Last January, Andrew Klaber ’09 was invited to Davos, Switzerland, to participate in the World Economic Forum with the world’s elite business, political and intellectual leaders. In a panel discussion about innovations in leadership, Klaber brought his message of social entrepreneurship to the world stage.
“Throughout history, the model has been to learn, earn and then return,” Klaber said. “People in our generation want to do these things simultaneously—they want to learn while they are earning and give back at the same time, because they want to feel that sense of mission.”
As an undergraduate at Yale, Klaber began trying to figure out how to balance those three goals in his own life. While spending his sophomore summer in Chiang Mai, Thailand, he was shocked by the prevalence of the sex trade. Since a young girl in Thailand can make 20 times more money as a sex worker than she can working in a rice field, poor or orphaned girls often drop out of school and become prostitutes to support family members. Worse, Klaber learned, the young girls he saw walking hand in hand on the streets with “farang,” or Westerners, had often been affected by HIV/AIDS.
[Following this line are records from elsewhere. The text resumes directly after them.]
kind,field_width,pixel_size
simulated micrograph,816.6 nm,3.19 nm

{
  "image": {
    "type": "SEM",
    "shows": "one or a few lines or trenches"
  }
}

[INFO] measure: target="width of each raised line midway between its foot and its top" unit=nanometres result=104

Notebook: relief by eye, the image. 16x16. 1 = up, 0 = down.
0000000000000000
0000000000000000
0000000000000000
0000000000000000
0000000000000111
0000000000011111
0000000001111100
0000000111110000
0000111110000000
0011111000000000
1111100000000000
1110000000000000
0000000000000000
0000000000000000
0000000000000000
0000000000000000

Klaber decided to create a scholarship program that would subsidize the cost of sending children made vulnerable by HIV/AIDS to school. Today, that program, Orphans Against AIDS, supports 350 children in seven countries in Asia and Africa every year throughout their primary and secondary educations.
Klaber, a Chicago-area native who earned a master’s in financial economics at Oxford and is currently a joint J.D./M.B.A. candidate at Harvard, envisions a career that connects nonprofit organizations with for-profit businesses—a practice he has already begun to explore with Orphans Against AIDS. He has worked with businesses—including Pfizer, Google and Goldman Sachs—to raise the capital necessary to support his organization. And he’s partnered with Tanda Zulu to sell jewelry made by South African women who have been affected by HIV/AIDS, with all profits supporting Orphans Against AIDS.
Klaber also works with volunteers—many of whom are fellow students or others working “day jobs” in the private sector—to raise money in the U.S. and find partner organizations in Asia and Africa that work locally to identify and support affected children. He sees this model as one of the organization’s strengths, and he hopes the firsthand development experience will put his peers in a position to continue sustaining nonprofits throughout their careers.
“It’s kind of a three-pronged mission,” Klaber said. “We want to send these children to school, we want to support and build the capacity of the partners whom we work with on the ground, and third, we want to act as an incubator … for young social entrepreneurs.”
Even though Cambridge seems a world away from Chiang Mai, envisioning the faces of the children who have the opportunity to go to school for the first time is what keeps Klaber committed. “One of the beliefs I have … is people generally rise or fall to the level of expectations that you have for them. Even a 6-year-old can sense when somebody believes in her.”